I created a custom classifier model using AWS Comprehend and trained it with the SMS spam dataset here. I was quite surprised at how difficult it is to find spam filter training sets.
I then wrote a script to use this classifier model to test the various examples we've received on a contact form. The AWS model matched our manual (i.e., human-entered) spam/ham assessments 66% of the time. I wasn't sure whether to be disappointed at these results or surprised at how good they were, given that the dataset I used is for SMS text messages, which are quite short.
I then appended our contact form ham/spam records to the end of that SMS dataset and trained another classifier model. I then tested our contact form entries using the new model, which matched our human ham/spam assessments 95% of the time. I'd be delighted to get such results on incoming novel ham/spam contact form entries.

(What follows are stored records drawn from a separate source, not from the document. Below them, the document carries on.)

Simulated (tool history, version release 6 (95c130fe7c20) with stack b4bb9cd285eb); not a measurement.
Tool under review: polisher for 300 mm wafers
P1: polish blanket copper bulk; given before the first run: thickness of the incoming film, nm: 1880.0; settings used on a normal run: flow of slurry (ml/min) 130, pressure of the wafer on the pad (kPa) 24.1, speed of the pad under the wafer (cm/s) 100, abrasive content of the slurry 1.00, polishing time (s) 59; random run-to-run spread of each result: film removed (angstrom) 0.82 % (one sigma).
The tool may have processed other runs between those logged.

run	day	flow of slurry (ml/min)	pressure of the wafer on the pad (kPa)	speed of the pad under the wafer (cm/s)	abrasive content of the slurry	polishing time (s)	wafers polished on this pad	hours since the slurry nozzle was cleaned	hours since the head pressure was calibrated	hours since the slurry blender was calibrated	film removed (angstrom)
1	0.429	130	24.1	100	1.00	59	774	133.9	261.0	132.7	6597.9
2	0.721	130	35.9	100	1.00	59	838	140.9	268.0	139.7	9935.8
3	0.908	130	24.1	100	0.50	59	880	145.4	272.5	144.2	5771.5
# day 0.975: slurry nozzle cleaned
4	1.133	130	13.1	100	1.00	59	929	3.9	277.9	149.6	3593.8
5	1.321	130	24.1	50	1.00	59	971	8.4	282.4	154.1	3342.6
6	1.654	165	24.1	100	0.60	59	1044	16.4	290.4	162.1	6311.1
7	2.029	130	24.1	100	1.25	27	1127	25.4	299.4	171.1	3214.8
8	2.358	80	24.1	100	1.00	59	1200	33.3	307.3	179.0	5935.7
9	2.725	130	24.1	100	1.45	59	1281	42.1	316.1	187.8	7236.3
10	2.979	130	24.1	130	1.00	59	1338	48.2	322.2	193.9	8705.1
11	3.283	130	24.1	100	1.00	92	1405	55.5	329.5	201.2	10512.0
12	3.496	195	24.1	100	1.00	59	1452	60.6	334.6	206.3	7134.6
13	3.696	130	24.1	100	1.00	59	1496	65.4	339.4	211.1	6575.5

I would point out that we only had about 41 contact form entries to add + test. I found it quite interesting that even when added our own 41 entries to the model's training set, the model still failed to classify two of these entries correctly. One entry was falsely classified as ham when it should have been spam, but only by an extremely narrow margin:
spam: 0.49563866853714
ham: 0.50436133146286
The other failure was a false positive for spam for the exceedingly terse message "digital marketing assistance."
Very interesting that the model would fail to properly classify records included as part of its training set.